Fabricating New Thordon Bearings

2014 June 10
by Chris Brown

While performing routine maintenance on a 120 foot Bennetti yacht, we needed to pull the propeller shafts for inspection. Once the shafts were removed, we discovered that the Thordon plastic shaft bearings needed to be replaced.

Worn Thordon bearing with new unfinished material

Worn Thordon bearing with new unfinished material

Thordon material is a hard compound that is an alternative to rubber cutless bearings.  Thordon bearings are common in large commercial vessels (over 1,000 ton) and we see them in our yard on Trinity’s, Bennetti’s and other vessels from 120 foot and larger.

One advantage with Thordon bearings is the elimination of bearing squeal or, more technically, “stick-slip”.  Bearing squeal is sometimes found with rubber bearings on stainless prop shafts when the shafts are turning extremely slowly.  The shaft is not spinning fast enough to get the hydrodynamic lift of water between the rubber and the stainless steel.  The result is a squealing sound.

Thordon bearings are custom machined to the vessel’s exact tolerances. The strut barrel or stern tube is measured by our machinist to 0.001” in many places. The shaft diameter must be measured as well. We then use a bearing calculator to get the exact inside and outside tolerances. Those tolerances are adjusted for an interference (liquid nitrogen) fit or a glue (epoxy) fit. They are also adjusted for the temperature of the machine shop at the time of the machining.
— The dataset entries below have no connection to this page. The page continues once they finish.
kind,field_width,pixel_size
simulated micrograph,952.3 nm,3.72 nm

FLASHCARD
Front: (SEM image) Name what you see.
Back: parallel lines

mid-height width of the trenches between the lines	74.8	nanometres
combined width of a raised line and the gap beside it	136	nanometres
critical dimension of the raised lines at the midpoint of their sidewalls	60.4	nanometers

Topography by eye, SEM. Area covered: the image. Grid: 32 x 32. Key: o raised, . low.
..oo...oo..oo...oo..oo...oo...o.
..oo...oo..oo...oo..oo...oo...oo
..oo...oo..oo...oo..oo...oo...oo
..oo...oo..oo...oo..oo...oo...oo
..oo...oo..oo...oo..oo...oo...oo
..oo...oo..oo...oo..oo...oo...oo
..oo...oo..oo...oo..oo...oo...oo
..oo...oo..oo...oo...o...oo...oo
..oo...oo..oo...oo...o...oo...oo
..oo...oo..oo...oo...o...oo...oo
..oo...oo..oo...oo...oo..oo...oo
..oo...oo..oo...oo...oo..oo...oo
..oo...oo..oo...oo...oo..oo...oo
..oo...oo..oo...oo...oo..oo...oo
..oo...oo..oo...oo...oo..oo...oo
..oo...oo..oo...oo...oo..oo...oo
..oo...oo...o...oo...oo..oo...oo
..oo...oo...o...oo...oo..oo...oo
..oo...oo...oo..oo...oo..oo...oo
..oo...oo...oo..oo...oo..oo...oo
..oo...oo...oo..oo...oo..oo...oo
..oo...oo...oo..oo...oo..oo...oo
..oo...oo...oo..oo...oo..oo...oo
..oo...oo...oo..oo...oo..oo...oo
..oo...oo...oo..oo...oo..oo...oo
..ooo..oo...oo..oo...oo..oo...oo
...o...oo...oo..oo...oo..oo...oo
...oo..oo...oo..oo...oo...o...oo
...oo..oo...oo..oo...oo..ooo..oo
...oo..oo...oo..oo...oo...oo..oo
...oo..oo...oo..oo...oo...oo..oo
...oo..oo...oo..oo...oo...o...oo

A great deal of care goes into the measurements and calculations. If the bearings are a few thousandths too tight on the shaft it will start an over heat condition that is a chain reaction and causes bearing failure. These bearings cannot be purchased off the shelf and should not come from a machine shop that did not come to the vessel to take careful measurements before machining.